This topic covers how to visualize spatial models near a coast. The method for visualizing spatial models can be used for other models. The knowledge we gain on the spatial models we are looking at is useful when using these models. Note that this is only about the prior model, before we have introduced data!
This topic is out of date (and removed from the list of all topics).
We load the libraries and functions we need. You may need to install these libraries (Installation and general troubleshooting). Feel free to save the web location where the data is as an R-file on your computer. We also set random seeds to be used later.
library(INLA)
library(sp)
library(fields)
set.seed(2016)
set.inla.seed = 2016
dir.create("data/")
download.file(url = "https://haakonbakkagit.github.io/data/WebSiteData-Archipelago.RData", destfile = "data/WebSiteData-Archipelago.RData")
## Load data
load(file = "data/WebSiteData-Archipelago.RData")
# - if you have saved the file locally
## What is loaded
# - poly.water is our study area
# - df is our dataframe to be analysed
# - dat is the orginial dataframe
str(poly.water, 1)
## Formal class 'SpatialPolygons' [package "sp"] with 4 slots
For a description of the data see (Kallasvuo, Vanhatalo, and Veneranta 2016). Data collection was funded by VELMU and Natural Resources Institute Finland (Luke).
The following code is copy-pasted from the dependency. You probably want to read this dependency topic.
max.edge = 0.95
mesh1 = inla.mesh.2d(loc=cbind(df$locx, df$locy),
max.edge = max.edge)
plot(mesh1, main="1st attempt"); points(df$locx, df$locy, col="blue")
max.edge = 0.95
# - as before
bound.outer = 4.6
# - as before
mesh4 = inla.mesh.2d(boundary = poly.water,
loc=cbind(df$locx, df$locy),
max.edge = c(1,5)*max.edge,
# - use 5 times max.edge in the outer extension/offset/boundary
cutoff = 0.06,
offset = c(max.edge, bound.outer))
plot(mesh4, main="4th attempt", lwd=0.5); points(df$locx, df$locy, col="red")
You may want to read BTopic103 also, but it is not strictly necessary.
local.plot.field = function(field, mesh, xlim, ylim, ...){
stopifnot(length(field) == mesh$n)
# - error when using the wrong mesh
if (missing(xlim)) xlim = poly.water@bbox[1, ]
if (missing(ylim)) ylim = poly.water@bbox[2, ]

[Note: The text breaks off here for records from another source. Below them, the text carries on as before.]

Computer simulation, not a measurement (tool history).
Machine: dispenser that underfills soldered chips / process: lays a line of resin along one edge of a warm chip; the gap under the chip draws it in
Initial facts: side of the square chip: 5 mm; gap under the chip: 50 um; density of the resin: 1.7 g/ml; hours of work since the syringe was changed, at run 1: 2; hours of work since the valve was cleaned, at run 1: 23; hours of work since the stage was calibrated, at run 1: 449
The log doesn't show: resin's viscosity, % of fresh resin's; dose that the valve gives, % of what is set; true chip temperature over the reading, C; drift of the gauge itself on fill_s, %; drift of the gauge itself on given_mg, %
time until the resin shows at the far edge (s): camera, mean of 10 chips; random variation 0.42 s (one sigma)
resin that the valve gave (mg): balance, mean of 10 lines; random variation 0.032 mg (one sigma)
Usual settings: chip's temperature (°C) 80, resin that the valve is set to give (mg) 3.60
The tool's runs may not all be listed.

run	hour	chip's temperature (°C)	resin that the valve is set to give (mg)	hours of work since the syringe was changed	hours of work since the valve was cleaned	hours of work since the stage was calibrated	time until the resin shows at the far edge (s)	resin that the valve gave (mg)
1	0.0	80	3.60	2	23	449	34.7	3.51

# - choose plotting region to be the same as the study area polygon
proj = inla.mesh.projector(mesh, xlim = xlim,
ylim = ylim, dims=c(300, 300))
# - Can project from the mesh onto a 300x300 grid
# for plots
field.proj = inla.mesh.project(proj, field)
# - Do the projection
image.plot(list(x = proj$x, y=proj$y, z = field.proj),
xlim = xlim, ylim = ylim, ...)
}
In INLA, we always talk about precision matrices \(Q\), which are the inverse of the
covariance matrices. To compute standard deviations, we first have to
compute parts of \(\sigma = Q^{-1}\)
through inla.qinv
. The parts we compute always include the
diagonal. The marginal standard deviations sd
are just the
square root of elements on this diagonal.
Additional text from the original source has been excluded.